Originally Posted by zboss View Post
Take the following solar panel:

Peak Power (+/- 5%) - Pmax 137 W
Rated Voltage - Vmp 24.0 V
Rated Current - Imp 5.7 A
Open Circuit Voltage - Voc 29.1 V
Short circuit Current - Isc 6 A

Let assume an MPPT genasun controller.

The panel spec show a rated current of 5.7 AMPS.

If my batteries require a charge of 14.8 volts peak what is the max amperage you can expect to see from the panel?

5.7 amps or 9.25 amps (137 watts / 14.8 volts)?
Although I agree with everyone about SOC of batteries, etc. I think that your key question is why your calculations show you that you will see more then the Imp of the panel.

I see you've labeled Imp as the rated current. I don't know where you got that, but Imp is the current for maximum power, not some sort of maximum current.

Have a look at this typical solar panel curve:

The maximum power point of the panel is reached when it's running at Vmp and Imp. However, the maximum current is actually at zero voltage (short circuit). For your panel, that's 6 Amps.

A lot of people are telling you that you'll get twice the current at half the voltage (this is a 24V panel). This isn't true. As you drop the voltage, the current will max out at Isc, the short circuit current.

So if you hook the panel up directly to batteries that are at 12 V you'll only get 6x12 = 72W from it.

Now comes the magic of MPPT (as Ocean Planet so eloquently explained). Your MPPT will keep your panel at the max power point. Your panel will see 24V and will produce 5.7A.

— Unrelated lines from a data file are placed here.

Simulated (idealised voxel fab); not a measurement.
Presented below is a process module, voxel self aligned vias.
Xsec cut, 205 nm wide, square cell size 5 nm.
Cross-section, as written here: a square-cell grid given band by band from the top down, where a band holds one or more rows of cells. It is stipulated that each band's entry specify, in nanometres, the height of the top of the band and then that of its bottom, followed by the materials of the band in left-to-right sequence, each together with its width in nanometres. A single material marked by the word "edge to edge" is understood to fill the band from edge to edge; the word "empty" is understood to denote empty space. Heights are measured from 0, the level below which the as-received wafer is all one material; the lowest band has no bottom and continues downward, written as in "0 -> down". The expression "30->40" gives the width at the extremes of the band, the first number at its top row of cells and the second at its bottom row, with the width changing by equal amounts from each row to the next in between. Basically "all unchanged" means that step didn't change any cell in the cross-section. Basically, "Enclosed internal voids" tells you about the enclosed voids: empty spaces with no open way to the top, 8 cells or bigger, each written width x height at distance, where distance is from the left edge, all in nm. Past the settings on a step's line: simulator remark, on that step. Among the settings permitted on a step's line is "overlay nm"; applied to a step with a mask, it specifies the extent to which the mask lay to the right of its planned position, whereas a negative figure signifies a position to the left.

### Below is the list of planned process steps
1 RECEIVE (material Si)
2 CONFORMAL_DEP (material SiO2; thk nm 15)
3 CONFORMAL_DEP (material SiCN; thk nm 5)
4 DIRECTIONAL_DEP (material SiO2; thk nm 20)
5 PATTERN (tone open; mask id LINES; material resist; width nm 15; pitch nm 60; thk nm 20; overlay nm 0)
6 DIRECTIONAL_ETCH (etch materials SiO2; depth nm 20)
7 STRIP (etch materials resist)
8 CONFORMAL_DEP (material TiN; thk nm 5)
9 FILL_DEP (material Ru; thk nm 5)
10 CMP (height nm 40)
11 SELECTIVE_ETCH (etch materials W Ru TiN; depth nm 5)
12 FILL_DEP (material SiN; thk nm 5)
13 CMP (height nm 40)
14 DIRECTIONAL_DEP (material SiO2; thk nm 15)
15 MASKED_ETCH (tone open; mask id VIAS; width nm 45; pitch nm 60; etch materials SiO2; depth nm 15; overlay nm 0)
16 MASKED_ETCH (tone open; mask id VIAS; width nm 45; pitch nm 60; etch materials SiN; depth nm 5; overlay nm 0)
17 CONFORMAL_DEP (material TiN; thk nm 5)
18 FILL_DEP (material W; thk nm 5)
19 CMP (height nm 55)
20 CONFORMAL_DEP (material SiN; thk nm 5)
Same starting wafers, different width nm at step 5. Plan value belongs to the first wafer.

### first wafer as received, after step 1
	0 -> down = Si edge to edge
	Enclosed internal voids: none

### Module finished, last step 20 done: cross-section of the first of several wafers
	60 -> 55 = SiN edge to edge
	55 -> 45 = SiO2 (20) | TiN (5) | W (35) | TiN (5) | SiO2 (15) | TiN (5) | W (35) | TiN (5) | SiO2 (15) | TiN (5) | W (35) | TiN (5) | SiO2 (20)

The MPPT will then take that 137W worth of power and downconvert it to the 12V for your battery (that is all kinds of wrong technically, I'm sure, but it's the easiest way to think about it. The real answer has more to do with impedence, etc). So your batteries will get 137/12 = 11.4A from the panel which is getting 5.7A from the panel. This magic is possible because the power's the same on either side.

This is why MPPT controllers are really required if you're going to use high voltage panels. Otherwise, you throw away half the power.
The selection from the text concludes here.